Woodlands, the seat of the Hamilton family, near Philadelphia, was, so long ago as 1805, highly celebrated for its gardening beauties. The refined taste and the wealth of its accomplished owner, were freely lavished in its improvement and embellishment; and at a time when the introduction of rare exotics was attended with a vast deal of risk and trouble, the extensive green-houses and orangeries of this seat contained all the richest treasures of the exotic flora, and among other excellent gardeners employed, was the distinguished botanist Pursh, whose enthusiastic taste in his favorite science was promoted and aided by Mr. Hamilton. The extensive pleasure grounds were judiciously planted, singly and in groups, with a great variety of the finest species of trees. The attention of the visitor to this place is now arrested by two very large specimens of that curious tree, the Japanese Ginko (Salisburia), 60 or 70 feet high, perhaps the finest in Europe or America, by the noble magnolias, and the rich park-like appearance of some of the plantations of the finest native and foreign oaks. From the recent unhealthiness of this portion of the Schuylkill, Woodlands has fallen into decay, but there can be no question that it was, for a long time, the most tasteful and beautiful residence in America.

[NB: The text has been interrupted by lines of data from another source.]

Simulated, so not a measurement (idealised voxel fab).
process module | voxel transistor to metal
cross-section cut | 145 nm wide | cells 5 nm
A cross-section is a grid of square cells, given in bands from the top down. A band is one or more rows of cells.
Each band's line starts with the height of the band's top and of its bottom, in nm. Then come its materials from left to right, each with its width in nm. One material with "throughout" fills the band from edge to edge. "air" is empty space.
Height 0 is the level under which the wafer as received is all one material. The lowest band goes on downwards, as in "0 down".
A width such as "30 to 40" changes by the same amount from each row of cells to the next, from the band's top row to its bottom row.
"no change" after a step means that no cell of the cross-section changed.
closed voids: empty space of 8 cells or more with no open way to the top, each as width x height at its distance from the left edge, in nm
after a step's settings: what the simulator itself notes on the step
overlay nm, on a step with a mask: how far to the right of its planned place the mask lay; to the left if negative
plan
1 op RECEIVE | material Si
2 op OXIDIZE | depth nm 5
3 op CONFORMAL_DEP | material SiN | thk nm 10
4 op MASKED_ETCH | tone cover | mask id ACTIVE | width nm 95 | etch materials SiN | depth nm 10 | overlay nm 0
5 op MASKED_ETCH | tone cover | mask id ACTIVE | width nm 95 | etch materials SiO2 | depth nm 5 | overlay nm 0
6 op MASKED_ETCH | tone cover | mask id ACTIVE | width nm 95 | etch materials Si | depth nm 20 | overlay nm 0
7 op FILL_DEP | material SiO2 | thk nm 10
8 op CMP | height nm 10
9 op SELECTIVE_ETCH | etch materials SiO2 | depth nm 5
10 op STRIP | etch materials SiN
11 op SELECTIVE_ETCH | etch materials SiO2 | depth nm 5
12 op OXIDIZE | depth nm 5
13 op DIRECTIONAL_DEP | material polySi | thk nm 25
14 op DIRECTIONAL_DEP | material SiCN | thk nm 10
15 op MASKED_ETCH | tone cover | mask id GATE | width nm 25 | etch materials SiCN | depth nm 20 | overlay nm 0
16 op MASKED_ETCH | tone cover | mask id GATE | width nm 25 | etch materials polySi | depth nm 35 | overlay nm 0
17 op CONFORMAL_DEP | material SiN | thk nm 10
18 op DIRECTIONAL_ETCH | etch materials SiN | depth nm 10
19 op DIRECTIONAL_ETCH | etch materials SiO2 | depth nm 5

The seat of the late Judge Peters, about five miles from Philadelphia, was, 30 years ago, a noted specimen of the ancient school of landscape gardening, Its proprietor had a most extended reputation as a scientific agriculturist, and his place was also no less remarkable for the design and culture of its pleasure-grounds, than for the excellence of its farm. Long and stately avenues, with vistas terminated by obelisks, a garden adorned with marble vases, busts, and statues, and pleasure grounds filled with the rarest trees and shrubs, were conspicuous features here. Some of the latter are now so remarkable as to attract strongly the attention of the visitor. Among them, is the chestnut planted by Washington, which produces the largest and finest fruit; very large hollies; and a curious old box-tree much higher than the mansion near which it stands. But the most striking feature now, is the still remaining grand old avenue of hemlocks. Many of these trees, which were planted 100 years ago, are now venerable specimens, ninety feet high, whose huge trunks and wide spread branches are in many cases densely wreathed and draped with masses of English Ivy, forming the most picturesque sylvan objects we ever beheld.